Robotics has always had great fascination for artificial intelligence researchers. After all, the ability to function convincingly in a real-world environment would go a long way toward demonstrating the viability of true artificial intelligence. Building a smart, more humanlike robot involves several interrelated challenges, all quite difficult. These include developing a system for seeing and interpreting the environment (computer vision) as well a way to represent the environment internally so as to be able to navigate around obstacles and perform tasks.

One of the earliest AI robots was “Shakey, ” built at the Stanford Research Institute (SRI) in 1969. Shakey could navigate only in a rather simplified environment. However, the “Stanford Cart, ” built by Hans Moravec in the late 1970s could navigate around the nearby campus without getting into too much trouble.
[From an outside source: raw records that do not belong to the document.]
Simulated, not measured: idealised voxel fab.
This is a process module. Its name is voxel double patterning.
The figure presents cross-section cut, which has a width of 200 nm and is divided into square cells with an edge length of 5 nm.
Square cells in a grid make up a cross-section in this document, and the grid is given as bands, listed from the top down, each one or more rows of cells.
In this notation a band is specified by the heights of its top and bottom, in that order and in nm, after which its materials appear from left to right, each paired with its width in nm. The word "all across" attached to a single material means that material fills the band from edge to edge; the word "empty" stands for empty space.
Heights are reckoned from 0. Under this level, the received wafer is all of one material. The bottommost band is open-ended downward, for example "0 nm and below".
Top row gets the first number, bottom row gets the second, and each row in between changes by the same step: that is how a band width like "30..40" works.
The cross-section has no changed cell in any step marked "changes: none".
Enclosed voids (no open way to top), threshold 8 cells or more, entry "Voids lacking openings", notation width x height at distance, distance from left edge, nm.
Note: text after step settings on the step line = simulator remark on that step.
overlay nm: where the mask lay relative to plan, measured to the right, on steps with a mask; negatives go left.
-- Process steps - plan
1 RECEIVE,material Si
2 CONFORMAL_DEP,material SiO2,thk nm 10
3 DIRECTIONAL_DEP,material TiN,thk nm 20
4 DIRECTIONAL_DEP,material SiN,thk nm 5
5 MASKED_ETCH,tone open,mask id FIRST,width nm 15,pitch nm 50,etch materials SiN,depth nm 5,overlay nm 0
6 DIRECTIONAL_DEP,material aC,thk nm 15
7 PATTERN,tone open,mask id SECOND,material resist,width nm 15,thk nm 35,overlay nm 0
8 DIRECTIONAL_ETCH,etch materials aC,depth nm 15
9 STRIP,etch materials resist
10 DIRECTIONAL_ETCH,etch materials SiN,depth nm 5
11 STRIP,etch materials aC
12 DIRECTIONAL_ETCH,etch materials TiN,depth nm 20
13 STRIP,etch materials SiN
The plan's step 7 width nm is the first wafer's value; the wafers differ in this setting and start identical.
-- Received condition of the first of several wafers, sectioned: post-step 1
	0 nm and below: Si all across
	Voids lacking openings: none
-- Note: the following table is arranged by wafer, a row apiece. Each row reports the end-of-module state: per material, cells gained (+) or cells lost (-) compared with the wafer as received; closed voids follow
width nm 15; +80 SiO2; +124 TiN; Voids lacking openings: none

An innovative line of research began in the 1990s at MIT. Instead of a “top down” approach of programming robots with explicit logical rules, so-called behavior-based robotics works from the bottom up, coupling systems of sensors and actuators that each have their own simple rules, from which can emerge surprisingly complex behavior. The MIT “sociable robots” Cog and Kismet were able to explore the world and learn to interact with people in somewhat the way a human toddler might.

Swarm robotics is an approach to robotics that emphasizes many simple robots instead of a single complex robot. A robot swarm has much in common with an ant colony or swarm of bees. No individual in the group is very intelligent or complex, but combined, they can perform difficult tasks. Swarm robotics has been an experimental field, but many practical applications have been proposed.

A traditional robot often needs complex components and significant computer processing power to accomplish its assigned tasks. In swarm robotics, each robot is relatively simple and inexpensive. As a group, these simple machines cooperate to perform advanced tasks that otherwise would require a more powerful, more expensive robot.

Using many simple robots has other advantages as well. Robot swarms have high fault tolerance, meaning that they still will perform well if some of the individual units malfunction or are destroyed. Swarms also are scalable, so the size of the swarm can be increased or decreased as needed.

One use that researchers have demonstrated for swarm robotics is mapping. A single robot would constantly need to keep track of its location, remember where it had been and figure out how to avoid obstacles while still exploring the entire area. A swarm of robots could be programmed simply to avoid obstacles while keeping in contact with other members of the swarm. The data from all of the robots in the swarm is then combined into a single map.

Swarm robotics has been an emerging field, and it has presented unique challenges to researchers. Programming a swarm of robots is unlike other types of programming. The model of distributed computing — using many computers to work on a single large task — is somewhat similar. Unlike distributed computing, however, each individual in swarm-style robotics deals with unique stimuli. Each robot, for example, is in a different location at any given time.

Some approaches to swarm robotics use a control unit that coordinates other robots. Other approaches use techniques borrowed from nature to give the swarm itself a type of collective intelligence. Much of the current research in the field focuses on finding the most efficient way to use a swarm.

Swarm robotics is a concept that's buzzed around since the 1980s, but now the technology is starting to fly. The environmental applications being explored range from coral restoration and oil spill clean-ups to precision farming – even the creation of artificial bees to pollinate crops.

Dr Roderich Gross, senior lecturer in robotics and computational intelligence, explains the concept: " In a swarm system there is no single point of failure – if a unit fails, the whole system keeps on going. Wherever you have a very heavy load that a human cannot manipulate, using a swarm of robots to do the job would be very sensible. That could be in a factory, transporting boxes. Or it could be a search-and-rescue scenario – maybe a collapsed building and you need to remove a very heavy part, or working in contaminated environments."

Scientists and designers at Heriot-Watt University have been looking at using a swarm of " coral bots" to restore ocean habitats. Dr Lea-Anne Henry of the university's school of life sciences believes that swarm robotics can " revolutionise conservation". Agriculture is looking into the potential for using swarms too. Professor Simon Blackmore, head of engineering at Harper Adams University works on larger robots that can work in fleets, able to identify weeds and administer microdots of chemicals with the result of using 99.9% less herbicide than traditional methods. He believes that, though the technology may appear an expensive luxury, it may have a wider appeal than the latest generation of conventional farm machinery such as expensive tractors and harvesters.

Perhaps the most famous – and controversial – swarm project to date is Harvard University's " Robobees", aiming to find an artificial solution to pollination to address the current decline in the global bee population. Here the robotic swarm is attempting to replicate one of nature's greatest swarms. But even setting aside the ethics of attempting to replace nature's pollinators, the idea may remain impossible.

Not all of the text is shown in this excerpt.